Toronto

Ontario health minister quits

Ontario's health minister has resigned one day before the release of a report into spending scandals at an agency tasked with creating electronic health records in the province.

Ontario's health minister has resigned one day before the release of a report into spending scandals at an agency tasked with creating electronic health records in the province.

A Health Ministry representative told CBC News that David Caplan intends to officially step down on Wednesday. Officials in Premier Dalton McGuinty's office said they could not confirm the report until then.

Caplan quit because of what will be in the provincial auditor general's report, which is expected to detail the $1 billion Ontario has spent over 10 years trying to create electronic health records, sources told The Canadian Press.

"I think it tells you a lot about Dalton McGuinty — after six years in office — that he dodged, delayed, and stonewalled until backed into a corner," said Ontario Progressive Conservative Leader Tim Hudak, speaking about Caplan's resignation.

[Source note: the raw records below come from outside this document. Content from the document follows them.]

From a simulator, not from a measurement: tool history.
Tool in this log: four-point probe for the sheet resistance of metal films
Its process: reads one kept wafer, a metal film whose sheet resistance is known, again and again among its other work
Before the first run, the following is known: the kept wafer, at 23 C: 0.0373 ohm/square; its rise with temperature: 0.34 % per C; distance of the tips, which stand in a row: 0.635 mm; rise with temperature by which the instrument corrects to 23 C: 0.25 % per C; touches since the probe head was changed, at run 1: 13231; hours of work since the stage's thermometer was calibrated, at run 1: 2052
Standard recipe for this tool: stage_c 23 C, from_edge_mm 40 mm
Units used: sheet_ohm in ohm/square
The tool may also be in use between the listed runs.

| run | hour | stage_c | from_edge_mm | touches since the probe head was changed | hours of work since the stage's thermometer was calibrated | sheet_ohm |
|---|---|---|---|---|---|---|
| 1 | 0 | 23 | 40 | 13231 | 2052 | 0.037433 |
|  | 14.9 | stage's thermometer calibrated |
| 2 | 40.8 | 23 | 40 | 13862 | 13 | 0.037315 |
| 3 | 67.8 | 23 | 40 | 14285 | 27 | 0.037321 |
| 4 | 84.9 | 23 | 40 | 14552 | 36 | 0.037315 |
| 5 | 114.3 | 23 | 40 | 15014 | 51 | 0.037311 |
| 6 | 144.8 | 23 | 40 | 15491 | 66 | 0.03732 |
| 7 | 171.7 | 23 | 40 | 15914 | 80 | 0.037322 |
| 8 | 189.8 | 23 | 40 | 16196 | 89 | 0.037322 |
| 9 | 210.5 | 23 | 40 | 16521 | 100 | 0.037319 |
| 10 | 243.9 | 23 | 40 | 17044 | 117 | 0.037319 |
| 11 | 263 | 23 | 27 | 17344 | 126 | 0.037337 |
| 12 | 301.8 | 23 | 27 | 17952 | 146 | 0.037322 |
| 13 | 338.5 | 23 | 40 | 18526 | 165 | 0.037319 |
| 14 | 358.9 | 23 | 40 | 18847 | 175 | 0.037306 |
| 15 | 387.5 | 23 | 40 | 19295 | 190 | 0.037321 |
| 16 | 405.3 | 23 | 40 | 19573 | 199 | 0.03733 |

Auditor General Jim McCarter will release a 50-page special report, which was commissioned last June as the Liberal government tried to defend itself against revelations of millions of dollars in sole-sourced contracts and high-paid consultants' expense claims at eHealth.

EHealth expenses


Some of the consulting costs incurred at eHealth:

  • A $2,700-a-day consultant charging for a $3.26 muffin and tea.
  • A $300-an-hour consultant charging for reading an article on electronic health records given to her by her husband, another consultant.
  • Two consultants serving as vice-presidents and flown regularly from homes in Alberta.
  • A $1,700-a-day executive assistant.
  • Consultants charging to watch an eHealth episode of TVO's The Agenda and "debriefing" on the Toronto subway.

Former agency CEO Sarah Kramer was fired in June, and eHealth chair Alan Hudson quit shortly after those details were publicized.

Opposition called for ouster

The opposition parties have been demanding Caplan's head since the expense details surfaced in April, and have criticized the government for axing senior bureaucrats but allowing a cabinet minister to keep his job.

Christine Elliott, the Conservative health critic, has said the scandal shows there is a lack of accountability in the McGuinty government.

The NDP also said Caplan had to resign if the government wanted to move beyond the eHealth scandal, and rejected the Liberals' defence that the problems covered in the auditor general's report will date back a decade, four years before they came to power.

McGuinty repeatedly defended Caplan as he came under fire over the summer.

Deputy Premier George Smitherman told the legislature Tuesday that governments of all stripes in the past allowed untendered contracts, but the Liberals changed the rules for all ministries and arm's-length agencies, boards and commissions to prohibit the practice.

"We've set a new standard and eliminated the prospect for sole-sourcing," Smitherman said. 

"They did it. We've done it. It's been the pattern, but it's been changed and we've raised the bar."

EHealth was set up last September by the Liberal government, the merger of the e-health program at the Ministry of Health and Long-term Care Smart Systems for Health Agency (SSHA).

SSHA was created in 2003 with the goal of making a "secure, integrated, province-wide information infrastructure" to allow electronic communication between health-care providers. But an independent audit three years later found the agency lacked strategic direction and had made little progress in achieving its goals.

McGuinty opted for a fresh start and tasked eHealth last year with developing a similar digital record system by 2015 for health-care providers across the province to access.